The Class of 2016 is like the Class of 2015, until it’s not

The first one of the season came via Facebook event invite. Usually our postal carrier brings them; sometimes they appear in our church mailbox, or are delivered by hand. But year in and year out, they arrive.

But this year is a little different; this year I know more.

This is my first year of attending high school grad open houses knowing exactly how the parents feel from the first day of senior year through to first day of college.

Before my daughter graduated high school last year, I only had my ancient and dusty memories as an emotional gauge. High School Susan was relieved to be finished and excited for college, but was clueless about her parents’ feelings (possibly because they left for a weekend trip an hour after the graduation ceremony…but I digress).

Over the years, Grownup Susan stood with many a cup of punch and listened to parents talk about their children’s graduation. They all looked happy, proud and maybe a little weary around the eyes. Was that from 18 years of raising a child to adulthoodish, or because they had people streaming through their house for four hours? It was all theory until last year when I sat in the audience and watched my own child cross a graduation stage.

Then I knew.

The parent experience is a combo-emotion of happy, scared, sad, proud and a little weary around the eyes that has nothing to do with a grad party.

Fortified with my experience-earned knowledge, I responded to the Facebook Open House invitation. Yes, I would love to come, Chloe! I was anxious to tell her mom that I knew how she felt. And not just Chloe’s mom, but all my other friends with 2016 grads.

After replying to Chloe’s invite I read another friend’s post about her own grad. The basic message: The paradox feeling of a long time ago that happened just yesterday and led to her baby-turned-woman graduating.

Yup, I know how that feels. I should tell her about the next emotional challenge.

And then I saw a response that snapped me out of the story.

“Just wait until…”

How this person finished that sentence in the comments section didn’t matter, and clearly her motivation wasn’t malicious, but my heart sank a bit…mostly because it was what I was thinking.

“Just wait until” is always followed by something further down a timeline. When a baby is born and Mom is weary: “Just wait until you have a toddler. Exhausting!”

When kindergarten begins and the parent is amazed that their child is old enough to be in school: “Just wait until they get hours of homework — school is fun until it’s not!”

According to “Just Wait Until,” middle-school drama isn’t as challenging as high-school drama.

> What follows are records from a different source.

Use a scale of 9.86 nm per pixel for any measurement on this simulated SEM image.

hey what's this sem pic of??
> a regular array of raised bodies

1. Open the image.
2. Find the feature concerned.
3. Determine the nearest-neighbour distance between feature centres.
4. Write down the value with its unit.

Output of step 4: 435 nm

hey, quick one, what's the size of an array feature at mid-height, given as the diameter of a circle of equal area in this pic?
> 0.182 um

Freshman year isn’t nearly as hard an adjustment as senior year; senior year isn’t nearly as emotionally shocking as college graduation.

And college graduation isn’t anything compared to marriage and grandbabies.

The thing is, this might all be true but I realized that it was the worst thing to say.

Not because I didn’t mean well.

Not because I didn’t care about my friend.

Not because I wasn’t proud of the grad’s accomplishments.

But because it’s not about me and where I am.

Ouch.

It’s about celebrating my friend and her child where they are at their special moment in time.

A moment that might seem just another senior, just another year … but it isn’t. It’s unique. Just like the graduate; just like our friends.

I don’t know how you feel, Chloe’s Mom, but I can’t wait to hear.